The history of §§ 434(e) and 441d thus clearly establish that, contrary to the position of the FEC, the words "expressly advocating" means exactly what they say. The FEC, to support its position, argues that "(t)he TRIM bulletins at issue here were not disseminated for such a limited purpose " as merely informing the public about the voting record of a government official. FEC Reply Brief at 4 (emphasis supplied). Rather, the purpose was to unseat "big spenders." Thus, the FEC would apparently have us read "expressly advocating the election or defeat" to mean for the purpose, express or implied, of encouraging election or defeat. This would, by statutory interpretation, nullify the change in the statute ordered in Buckley v. Valeo and adopted by Congress in the 1976 amendments. The position is totally meritless.
The CLITRIM Bulletin of Fall, 1976, contains nothing which could rationally be termed express advocacy. The nearest it comes to expressly calling for action of any sort is its exhortation that "(i)f your Representative consistently votes for measures that increase taxes, let him know how you feel. And thank him when he votes for lower taxes and less government." Neither this nor the voting chart calls for anyone's election or defeat. Indeed, a reader of the pamphlet could not find any indication, express or implied, of how TRIM would have him or her vote, without knowing the positions of the incumbent's opponent. There is no reference anywhere in the Bulletin to the congressman's party, to whether he is running for re-election, to the existence of an election or the act of voting in any election; nor is there anything approaching an unambiguous statement in favor of or against the election of Congressman Ambro.

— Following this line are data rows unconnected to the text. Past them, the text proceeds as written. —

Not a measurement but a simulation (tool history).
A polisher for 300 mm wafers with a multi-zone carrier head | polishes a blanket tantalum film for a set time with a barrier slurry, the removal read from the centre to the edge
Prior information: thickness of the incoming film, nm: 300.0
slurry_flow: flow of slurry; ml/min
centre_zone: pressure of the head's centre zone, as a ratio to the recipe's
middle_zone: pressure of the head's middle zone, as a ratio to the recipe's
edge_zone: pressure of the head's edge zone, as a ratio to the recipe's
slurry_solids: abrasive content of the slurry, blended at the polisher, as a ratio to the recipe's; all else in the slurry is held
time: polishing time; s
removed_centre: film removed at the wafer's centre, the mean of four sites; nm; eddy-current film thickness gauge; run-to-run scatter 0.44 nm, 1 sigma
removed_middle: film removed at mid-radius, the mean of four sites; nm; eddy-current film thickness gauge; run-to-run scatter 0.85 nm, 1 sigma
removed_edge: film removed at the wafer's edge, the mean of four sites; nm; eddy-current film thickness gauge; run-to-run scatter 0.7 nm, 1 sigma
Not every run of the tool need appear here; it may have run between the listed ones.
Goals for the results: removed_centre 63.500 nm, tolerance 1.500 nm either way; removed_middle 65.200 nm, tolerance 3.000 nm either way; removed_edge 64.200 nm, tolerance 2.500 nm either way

We therefore conclude that 2 U.S.C. §§ 434(e) and 441d do not apply to the pamphlet in question or to any of the similar activities in which the defendants, intervenor, and amici curiae have engaged or indicate that they will engage. We therefore remand the case to the district court with directions to dismiss the complaint.
KAUFMAN, Chief Judge (with whom OAKES, Circuit Judge, joins), concurring:
I concur fully in the opinion of the court, including its refusal to adjudicate constitutional issues unnecessary to its holding. Nevertheless, the insensitivity to First Amendment values displayed by the Federal Election Commission (FEC) in proceeding against these defendants compels me to add a few words about what I perceive to be the disturbing legacy of the Federal Election Campaign Act (FECA), 2 U.S.C. §§ 431, et seq.
The defendants in this case undertook to spend the modest sum of $135 for the purpose of preparing and circulating to their fellow citizens a pamphlet addressed to the issue of tax reform, specifically advocating their belief in the necessity of significant reductions in current taxation levels. Further the pamphlet assessed the legislative record of their congressman on issues implicating taxation and government spending. It is this conduct that the FEC seeks to "enjoin" because the defendants chose not to register their activity with the federal government, 2 U.S.C. § 434(e), or to include in their publication specific information required by the government, id. § 441d.
I confess that I find this episode somewhat perverse. It is disturbing because citizens of this nation should not be required to account to this court for engaging in debate of political issues. Indeed, since the days of the infamous Stamp Act, vigorous denunciation of "oppressive" rates of taxation, has enjoyed a long and notable history. Moreover, it is incongruous to compel defendants to convince a court that they have not dared to "expressly advocate" the defeat of a candidate for public office. I had always believed that such advocacy was to be applauded in a representative democracy.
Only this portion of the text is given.